Fig 02 - Dashbord for the Talend Trust Score
There are several noteworthy features of the individual components within the Talend Data Fabric. Perhaps the most fundamental is that its data integration technology is based on a code (Java) generating engine. This has both advantages and disadvantages. On the one hand, it should perform better than using SQL. Moreover, you don’t need to use, or pay for, an intermediate server. On the other hand it means you need to regenerate your code whenever something changes. And even though you may be able to automate a lot of this process it will still mean manual intervention at least sometimes. More generally, Talend is well endowed with native connectors and other components, with more than a thousand of these altogether. However, automation is generally limited and in-built machine learning capabilities for things like recommendations, metadata discovery and identifying sensitive data are still at an early stage of development: there are some capabilities provided but they need building out, which is what the company plans to do. Indeed, the company’s ultimate goal is to provide a platform that is (almost) completely autonomous, as illustrated in Figure 2.

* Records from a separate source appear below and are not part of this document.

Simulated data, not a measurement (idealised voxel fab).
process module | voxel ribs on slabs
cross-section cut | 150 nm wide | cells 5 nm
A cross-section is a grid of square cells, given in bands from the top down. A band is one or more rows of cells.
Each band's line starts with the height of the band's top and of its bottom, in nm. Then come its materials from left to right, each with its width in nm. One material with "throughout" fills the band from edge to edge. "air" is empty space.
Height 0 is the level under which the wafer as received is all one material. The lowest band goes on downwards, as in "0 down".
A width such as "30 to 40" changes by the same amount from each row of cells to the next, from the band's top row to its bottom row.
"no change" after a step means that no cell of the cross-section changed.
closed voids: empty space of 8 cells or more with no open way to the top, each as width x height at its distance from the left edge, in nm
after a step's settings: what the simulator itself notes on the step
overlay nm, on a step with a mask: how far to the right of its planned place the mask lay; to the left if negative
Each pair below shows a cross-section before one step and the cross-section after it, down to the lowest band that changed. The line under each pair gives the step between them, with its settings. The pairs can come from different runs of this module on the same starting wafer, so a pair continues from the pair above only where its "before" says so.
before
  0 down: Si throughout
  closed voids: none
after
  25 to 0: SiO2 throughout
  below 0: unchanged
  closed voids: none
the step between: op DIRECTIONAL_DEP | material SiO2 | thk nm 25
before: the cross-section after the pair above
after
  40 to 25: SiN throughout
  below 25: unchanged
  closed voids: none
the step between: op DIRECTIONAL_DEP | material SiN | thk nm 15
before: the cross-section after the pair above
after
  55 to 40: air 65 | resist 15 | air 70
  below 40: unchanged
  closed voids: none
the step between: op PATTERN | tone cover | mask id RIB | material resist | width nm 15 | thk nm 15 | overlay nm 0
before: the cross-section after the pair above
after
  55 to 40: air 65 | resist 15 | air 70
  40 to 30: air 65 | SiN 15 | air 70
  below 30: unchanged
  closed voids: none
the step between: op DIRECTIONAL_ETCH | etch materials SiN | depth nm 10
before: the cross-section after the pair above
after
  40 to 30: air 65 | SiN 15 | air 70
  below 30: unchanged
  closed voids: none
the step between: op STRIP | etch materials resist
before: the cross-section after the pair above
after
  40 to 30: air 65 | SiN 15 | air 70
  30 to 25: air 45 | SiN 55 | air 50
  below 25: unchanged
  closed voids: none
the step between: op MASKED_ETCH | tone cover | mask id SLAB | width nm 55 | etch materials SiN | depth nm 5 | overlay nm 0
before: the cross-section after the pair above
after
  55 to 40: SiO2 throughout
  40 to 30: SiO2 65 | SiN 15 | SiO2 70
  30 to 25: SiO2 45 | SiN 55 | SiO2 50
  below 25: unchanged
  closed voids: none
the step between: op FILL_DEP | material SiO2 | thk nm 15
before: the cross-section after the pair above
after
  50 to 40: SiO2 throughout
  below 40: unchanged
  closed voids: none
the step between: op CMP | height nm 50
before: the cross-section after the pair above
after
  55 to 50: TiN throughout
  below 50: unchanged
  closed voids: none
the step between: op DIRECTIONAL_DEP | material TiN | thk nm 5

Fig 03 - Talend Data Fabric Architecture
One innovative idea that the company has introduced is what it calls the “Talend Trust Score”. This is presented as a single score – see Figure 3 – that is calculated based on data quality and popularity metrics plus any user-defined criteria. It’s a nice concept to help business users understand the trustworthiness of their data, based on the “5 Ts”. That is, that data should be thorough, timely, transparent, tested, and traceable. This is a function of Talend’s Data Inventory module, which runs on either AWS or Azure. We haven’t seen anything else quite like Data Inventory, which provides a “single pane of glass” to support collaboration, self-service, and exploration about datasets. In other products, where they have comparable features, they tend to be spread across different products.
Finally, we should mention the fact that the company is planning to implement data masking as a capability alongside data integration (currently it is only available within Data Preparation) and it also intends to further build out its policy management capabilities to support data governance.